The Christian Church has long contended that the instrument of music in worship
is authorized in the same verse where the song book, tuning fork, and song
leader are authorized. Recently a friend said to me, when I asked him for
Bible authority for the church support of benevolent and missionary societies, “They
are in the same verse that authorizes the church to build a meeting house.” I
replied that this was the same argument the Christian Church used to prove
the instrument in worship. I asked him how he would answer this argument.
I got no reply except to say, “They are not the same.” But they
are. The instrument is a human innovation in the worship; the societies are
human innovations in the work of the church. The authority for one is the
authority for the other.
I recently heard a preacher trying to prove church support of colleges and
benevolent societies by the expression: “Every Good Work.” When
asked how be got human institutions in that expression, he referred to Ephesians
5:19 where we are instructed to sing “spiritual songs.” He said
many of these songs are written by sectarians, and none of them are named in
the Bible. He also stated that the song book was produced by a human institution,
and concluded that since we can use this production of a human institution,
we could also use a human institution to teach the Bible and relieve the afflicted.
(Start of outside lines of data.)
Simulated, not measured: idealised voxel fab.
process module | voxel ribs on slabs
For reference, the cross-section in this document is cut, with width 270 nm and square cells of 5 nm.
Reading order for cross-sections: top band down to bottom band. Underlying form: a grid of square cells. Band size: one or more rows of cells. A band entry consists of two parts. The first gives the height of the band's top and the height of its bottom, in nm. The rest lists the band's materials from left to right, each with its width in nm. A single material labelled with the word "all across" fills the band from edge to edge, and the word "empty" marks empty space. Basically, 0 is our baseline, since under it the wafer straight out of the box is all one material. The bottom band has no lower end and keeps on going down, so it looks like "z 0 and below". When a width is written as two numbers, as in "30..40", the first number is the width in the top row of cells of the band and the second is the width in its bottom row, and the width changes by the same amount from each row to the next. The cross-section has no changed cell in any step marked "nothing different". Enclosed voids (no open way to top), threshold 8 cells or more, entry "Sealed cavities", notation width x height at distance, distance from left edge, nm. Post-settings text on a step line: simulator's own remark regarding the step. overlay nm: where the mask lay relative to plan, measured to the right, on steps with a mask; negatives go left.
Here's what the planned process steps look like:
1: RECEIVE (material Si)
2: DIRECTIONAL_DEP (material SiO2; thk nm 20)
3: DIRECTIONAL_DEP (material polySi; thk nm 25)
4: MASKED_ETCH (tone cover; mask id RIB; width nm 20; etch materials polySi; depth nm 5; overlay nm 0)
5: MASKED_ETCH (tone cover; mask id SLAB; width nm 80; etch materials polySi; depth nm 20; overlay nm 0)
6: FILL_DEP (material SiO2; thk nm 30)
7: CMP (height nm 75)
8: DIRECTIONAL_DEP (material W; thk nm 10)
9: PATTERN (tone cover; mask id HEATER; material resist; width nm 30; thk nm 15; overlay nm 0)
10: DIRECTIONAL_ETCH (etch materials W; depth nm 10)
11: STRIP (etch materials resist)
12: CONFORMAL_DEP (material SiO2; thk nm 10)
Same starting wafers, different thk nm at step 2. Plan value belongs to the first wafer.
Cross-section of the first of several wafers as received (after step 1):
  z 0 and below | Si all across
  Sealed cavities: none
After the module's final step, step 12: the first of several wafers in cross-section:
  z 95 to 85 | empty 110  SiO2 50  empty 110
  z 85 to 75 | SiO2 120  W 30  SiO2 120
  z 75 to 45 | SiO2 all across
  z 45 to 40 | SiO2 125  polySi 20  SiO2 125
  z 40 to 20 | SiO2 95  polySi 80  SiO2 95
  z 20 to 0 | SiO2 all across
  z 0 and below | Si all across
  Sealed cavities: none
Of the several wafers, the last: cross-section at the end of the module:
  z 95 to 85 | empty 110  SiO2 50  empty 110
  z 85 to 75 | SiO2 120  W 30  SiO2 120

This was in answer to the question for his authority for human organizations
in the expression “Every Good Work.”
Now the fact that we are to sing spiritual songs does not prove that such songs
must be given by title in the New Testament, nor that Christians must have
written them. The very scholars used by this preacher to prove his point were
not Christians, but they are accepted in their field of defining Greek terms.
A spiritual song is not determined by who wrote it; it is determined by whether
or not it is in harmony with the teaching of the Spirit (1 Cor. 2:10-16). “For
this cause we also, since the day we heard it, do not cease to pray for you,
and to desire that ye might be filled with the knowledge of his will in all
wisdom and spiritual understanding” (Col. 1:9). It is not by “enlightened
judgment” that we determine what is and what is not a spiritual song.
Neither does “enlightened judgment” determine what is a good work.
This is done by the word of God. Both the spiritual song and the agathos work
must be determined by what the Spirit teaches. The real question is whether
or not a good (agathos) work can be done by the church contributing to a human
institution. The same is true of the church using the instrument in singing “spiritual
songs.” A spiritual song is determined by what the Spirit says, and a
good work is determined by what the Spirit says. In neither case, however,
is the institution or the instrument authorized. If the song is in harmony
with the doctrine of Christ and admonishes in the way of the Lord, it is a
spiritual song.
Then the idea that church supported human institutions are authorized on the
basis that the church uses a song book produced by a human institution is completely
illogical and unscriptural. The printed New Testament is a product of a Publishing
House--a human institution--just like the song book. The Lord wrote the Bible
just as song writers wrote spiritual songs that harmonize with the Scripture,
and the Publishing House only published them. Does this prove that the church
could support the publishing houses? Or does it prove that the Bible may be
taught by the church through the Christian Missionary Society?
It is good to teach the Bible anywhere. It is right to use a Bible printed
by some publishing house that is in the commercial business of printing Bibles,
which is itself not “Christian” in any sense, but it is not scriptural
for the church to make contributions to that publishing house in order that
it can print Bibles. Nor is it logical to assume that such a business owned
and operated by Christians would change the principle and allow the church
to operate through that human organization.
The “song book” - “human institution” point does not
parallel the situation involving the church support of benevolent and missionary
societies. For them to be parallel the church would have to give the “fifth
Sunday contribution” to the Publishing House to enable it to publish
song books.
Any good (agathos) work must be (defined by the word of God, otherwise it is
not an agathos work of the Lord. The same is true of a “spiritual song.” If
it does not teach the things of the Spirit, it is not a spiritual song, whoever
wrote or published it. “Enlightened judgment” does not determine
either what a good (agathos) work is or what a spiritual song is. In both cases
the New Testament is the only standard (2 Tim. 3:l6,17).